Statsmodels in Data Science

Statsmodels in Data Science

Statsmodels is one of the most important library in Python’s Data Science ecosystem, inspired by the R Statistical Programming language Statsmodels is the most powerful python library for dealing with Time series Data. Statmodels is very useful in performing Advance Statistical test and estimating statistical models. Statsmodels works alongside Pandas and Numpy (both data science libraries in Python) and is pre-installed in the Anaconda’s Jupyter notebook. How to import and use Statsmodels It is advisable and recommended that we import Statsmodels with Numpy and Pandas

Import pandas as pd
Import numpy as np
Import statsmodels.api as sm
Import statsmodels.formula.api as smf

Importing Statsmodels.api will load most of the public parts of Statsmodels. This makes most functions and classes conveniently available within one or two levels The statsmodels.formula.api in addition to the usual statsmodels.api is used to load many of functions found in the api but holds lower case counterparts for most of these models e.g OLS. Statmodels can be used to perform advance statistical calculations such as

Regression and Linear Models

  • Linear Regression.
  • Generalized Linear Models.
  • Generalized Estimated Equations.
  • Generalized Additive Models (GAM).
  • Robust Linear Models.
  • Linear Mixed Effect Models.
  • Regression with Discrete Dependent variable.

    ANOVA

  • Generalized Linear Mixed Effect Models.

    Time Series Analysis

  • Time series Analysis by state space
  • Vector Autoregressions

    Other Models

  • Method for Survival and Duration Analysis
  • Non Parametric Methods

    for more link below

statsmodels.org/stable/user-guide.html

Performing a simple linear regression with Statsmodels

import numpy as np
import pandas as pd
import statsmodels.api as sm
import matplotlib.pyplot as plt     // assist in plotting variables
loading data using Pandas library
data = pd.read_csv('Simple linear regression data.csv')

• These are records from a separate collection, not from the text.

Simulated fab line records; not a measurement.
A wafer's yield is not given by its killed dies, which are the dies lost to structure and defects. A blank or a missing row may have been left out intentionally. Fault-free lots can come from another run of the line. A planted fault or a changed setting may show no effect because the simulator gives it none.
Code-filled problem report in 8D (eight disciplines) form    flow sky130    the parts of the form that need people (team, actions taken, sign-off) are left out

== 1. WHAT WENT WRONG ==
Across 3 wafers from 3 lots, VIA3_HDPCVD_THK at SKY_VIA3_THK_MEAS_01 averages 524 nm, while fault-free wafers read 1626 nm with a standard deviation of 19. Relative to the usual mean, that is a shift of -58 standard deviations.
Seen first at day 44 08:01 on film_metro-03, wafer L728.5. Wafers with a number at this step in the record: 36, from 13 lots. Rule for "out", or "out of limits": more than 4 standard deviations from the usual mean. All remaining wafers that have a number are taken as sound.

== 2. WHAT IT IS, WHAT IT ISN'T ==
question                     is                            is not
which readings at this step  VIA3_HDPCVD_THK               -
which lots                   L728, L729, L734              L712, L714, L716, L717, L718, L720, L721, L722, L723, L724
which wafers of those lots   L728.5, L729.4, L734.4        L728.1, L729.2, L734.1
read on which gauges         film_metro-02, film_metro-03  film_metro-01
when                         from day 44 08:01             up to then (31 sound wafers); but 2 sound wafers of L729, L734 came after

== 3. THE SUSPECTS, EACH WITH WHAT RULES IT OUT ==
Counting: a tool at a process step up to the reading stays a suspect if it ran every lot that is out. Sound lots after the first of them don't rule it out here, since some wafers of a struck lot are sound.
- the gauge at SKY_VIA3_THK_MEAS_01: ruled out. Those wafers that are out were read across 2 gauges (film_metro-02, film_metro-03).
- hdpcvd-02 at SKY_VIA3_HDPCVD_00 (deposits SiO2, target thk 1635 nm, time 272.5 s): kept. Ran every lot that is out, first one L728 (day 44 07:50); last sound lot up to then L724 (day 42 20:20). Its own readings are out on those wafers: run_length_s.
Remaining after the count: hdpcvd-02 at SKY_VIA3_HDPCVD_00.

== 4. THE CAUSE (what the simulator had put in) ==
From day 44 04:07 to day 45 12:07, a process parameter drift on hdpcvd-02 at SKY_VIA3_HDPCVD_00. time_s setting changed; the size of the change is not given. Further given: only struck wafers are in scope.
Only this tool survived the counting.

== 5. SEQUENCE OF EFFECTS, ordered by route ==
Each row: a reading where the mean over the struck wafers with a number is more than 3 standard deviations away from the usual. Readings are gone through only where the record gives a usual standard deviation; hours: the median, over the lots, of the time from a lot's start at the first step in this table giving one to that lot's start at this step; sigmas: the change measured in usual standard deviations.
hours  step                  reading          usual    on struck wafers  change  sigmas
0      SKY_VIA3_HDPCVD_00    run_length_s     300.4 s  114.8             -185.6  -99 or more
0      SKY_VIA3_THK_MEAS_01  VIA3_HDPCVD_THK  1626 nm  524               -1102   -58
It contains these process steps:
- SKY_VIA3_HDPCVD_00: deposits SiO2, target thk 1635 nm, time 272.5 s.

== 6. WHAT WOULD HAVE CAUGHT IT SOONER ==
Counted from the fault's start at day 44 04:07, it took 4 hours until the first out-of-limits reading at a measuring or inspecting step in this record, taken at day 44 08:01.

y = data ['dependent-variable']
x1 = data ['independent-variable']
// Add a constant. Essentially, we are adding a new column (equal in lenght to x), which consists only of 1s
x = sm.add_constant(x1)
//  Fit the model, according to the OLS (ordinary least squares) method with a dependent variable y and an idependent x
results = sm.OLS(y,x).fit()
// Print a nice summary of the regression. That's one of the strong points of statsmodels -> the summaries
results.summary()
// Create a scatter plot
plt.scatter(x1,y) // Define the regression equation, so we can plot it later
yhat = 0.0017*x1 + 0.275  // assumed coefficient for this post
// Plot the regression line against the independent variable 
fig = plt.plot(x1,yhat, lw=4, c='orange', label ='regression line')
// Label the axes
plt.xlabel('independent-variable', fontsize = 20)
plt.ylabel('dependent variable', fontsize = 20)
plt.show()

Performing multiple linear regression

y = data ['dependent-variable']
x1 = data [['independent-variable-1','independent-variable-2']]
// Add a constant. Esentially, we are adding a new column (equal in lenght to x), which consists only of 1s
x = sm.add_constant(x1)
// Fit the model, according to the OLS (ordinary least squares) method with a dependent variable y and an idependent x
results = sm.OLS(y,x).fit()
results.summary()

this is just a brief summary of what the statsmodel library can do, hopefully in later post we will explore more analysis with statsmodels like the Time Series Analysis, ANOVA and other tests like Autocorrelation and partial autocorrelation test, VIF (test for Multicollinearity), Durbin Watson test and so more.